Professor, English
Sujata Iyengar, Distinguished Research Professor, works on early modern literature and theories of identity; book history; and adaptation studies. Recent woman-centered publications include Shakespeare and Adaptation (2023), which includes a chapter that contextualizes adaptations of Shakespeare's Twelfth Night through the history of feminist, queer, and trans theories and "Queen of Egypt and Queen of the Bey-Hive: Sophie Okonedo's Cleopatra at the National Theatre (2018)" which argues that Okonedo performed Shakespeare's heroine through the lens of transnational Black feminist intellectual and artistic community and particularly through the oeuvre of Beyoncé.

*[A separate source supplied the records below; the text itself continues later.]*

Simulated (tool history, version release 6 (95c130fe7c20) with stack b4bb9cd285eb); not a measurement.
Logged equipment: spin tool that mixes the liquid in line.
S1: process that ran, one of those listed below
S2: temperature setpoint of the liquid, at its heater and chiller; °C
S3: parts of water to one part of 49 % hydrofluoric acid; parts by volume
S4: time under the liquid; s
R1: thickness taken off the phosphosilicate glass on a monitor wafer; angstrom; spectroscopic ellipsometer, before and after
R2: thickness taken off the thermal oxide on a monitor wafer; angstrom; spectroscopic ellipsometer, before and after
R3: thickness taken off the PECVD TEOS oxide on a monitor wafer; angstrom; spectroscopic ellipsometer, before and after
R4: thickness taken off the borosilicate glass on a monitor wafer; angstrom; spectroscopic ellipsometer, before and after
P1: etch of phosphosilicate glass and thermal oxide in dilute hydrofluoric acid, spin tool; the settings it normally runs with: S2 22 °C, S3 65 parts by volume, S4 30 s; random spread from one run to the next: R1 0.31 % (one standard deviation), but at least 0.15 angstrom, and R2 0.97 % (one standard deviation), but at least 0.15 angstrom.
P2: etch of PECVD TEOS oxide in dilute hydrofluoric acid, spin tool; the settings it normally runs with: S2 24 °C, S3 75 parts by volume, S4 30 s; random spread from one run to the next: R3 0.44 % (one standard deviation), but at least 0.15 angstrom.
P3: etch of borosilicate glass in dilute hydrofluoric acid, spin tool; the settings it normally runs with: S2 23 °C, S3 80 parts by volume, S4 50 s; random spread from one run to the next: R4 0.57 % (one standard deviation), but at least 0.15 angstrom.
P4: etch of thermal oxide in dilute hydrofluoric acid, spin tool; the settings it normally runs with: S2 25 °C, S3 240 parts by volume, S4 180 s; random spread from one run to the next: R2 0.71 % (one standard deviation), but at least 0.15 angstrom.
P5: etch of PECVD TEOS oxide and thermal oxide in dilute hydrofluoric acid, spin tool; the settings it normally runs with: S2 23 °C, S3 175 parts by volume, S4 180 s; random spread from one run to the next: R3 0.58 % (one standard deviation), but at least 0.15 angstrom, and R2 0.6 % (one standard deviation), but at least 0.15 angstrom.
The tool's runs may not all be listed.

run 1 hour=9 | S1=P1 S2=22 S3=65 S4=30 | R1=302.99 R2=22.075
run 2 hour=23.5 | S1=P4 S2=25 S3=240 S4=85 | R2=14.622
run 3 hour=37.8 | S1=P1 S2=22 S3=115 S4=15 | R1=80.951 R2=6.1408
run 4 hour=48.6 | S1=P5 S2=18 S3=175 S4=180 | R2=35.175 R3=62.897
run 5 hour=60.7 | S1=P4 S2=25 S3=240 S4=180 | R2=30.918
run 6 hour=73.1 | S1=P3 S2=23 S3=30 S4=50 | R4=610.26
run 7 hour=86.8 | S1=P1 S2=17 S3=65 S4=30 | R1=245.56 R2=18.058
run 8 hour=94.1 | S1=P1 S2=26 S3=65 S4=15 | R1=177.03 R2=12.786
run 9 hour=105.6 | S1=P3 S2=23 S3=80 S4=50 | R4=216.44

Current work includes three essays on early modern women's relationship to colonialism: a consideration of the Ethiopian Orthodox (Tewahedo) saint and theologian Walatta Petros, the Mogul princess and biographer Gulbadan Begum, the Spanish American criolla poet and dramatist Sor Juana Inés de la Cruz, and Aphra Behn, the Restoration English playwright and novelist; a survey of whiteness in the scholarship of early modern women's writing; and a chapter in the forthcoming Oxford Handbook to Margaret Cavendish on Cavendish's engagement with race and colonialism in her life and works.